As I was doing so I came to the conclusion that there is a lot of overlap between Firefox code and Toolkit code. Lots of patches touch both at the same time and it often doesn’t make a lot of sense to require different reviewers there. I also couldn’t think of a reason why someone would be a trusted reviewer of Firefox code and yet not be trusted to review Toolkit code. Looking at the differences in the lists of peers confirmed that all those missing really should be Toolkit peers too.

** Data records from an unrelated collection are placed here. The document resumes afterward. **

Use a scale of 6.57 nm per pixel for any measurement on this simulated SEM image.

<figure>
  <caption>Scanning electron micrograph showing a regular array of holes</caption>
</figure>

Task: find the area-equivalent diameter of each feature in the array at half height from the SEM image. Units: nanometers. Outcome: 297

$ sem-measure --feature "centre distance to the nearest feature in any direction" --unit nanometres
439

So going forwards I have decided that Firefox peers will automatically be considered to be Toolkit peers. That means I can announce a whole bunch of new people who are now Toolkit peers, please congratulate them in the usual way, by flooding their review queue:
- Ehsan Akhgari
- Mike de Boer
- Mike Conley
- Georg Fritzsche
- Mark Hammond
- Felipe Gomes
- Gijs Kruitbosch
- Florian Quèze
- Tim Taubert
You might ask if the reverse should hold true, should all Toolkit peers be Firefox peers? i.e. should we just merge the lists. I leave that to the Firefox owner to decide but I will say that there are a few pieces of Toolkit that are very much not front-end and so in some cases I could see a reviewer for that area not needing to be listed in the Firefox list, not because they wouldn’t be trusted to turn down the patches they couldn’t review but just because there would be almost no patches in their area in Firefox. Maybe that case is so rare that it isn’t worth the hassle of two lists though.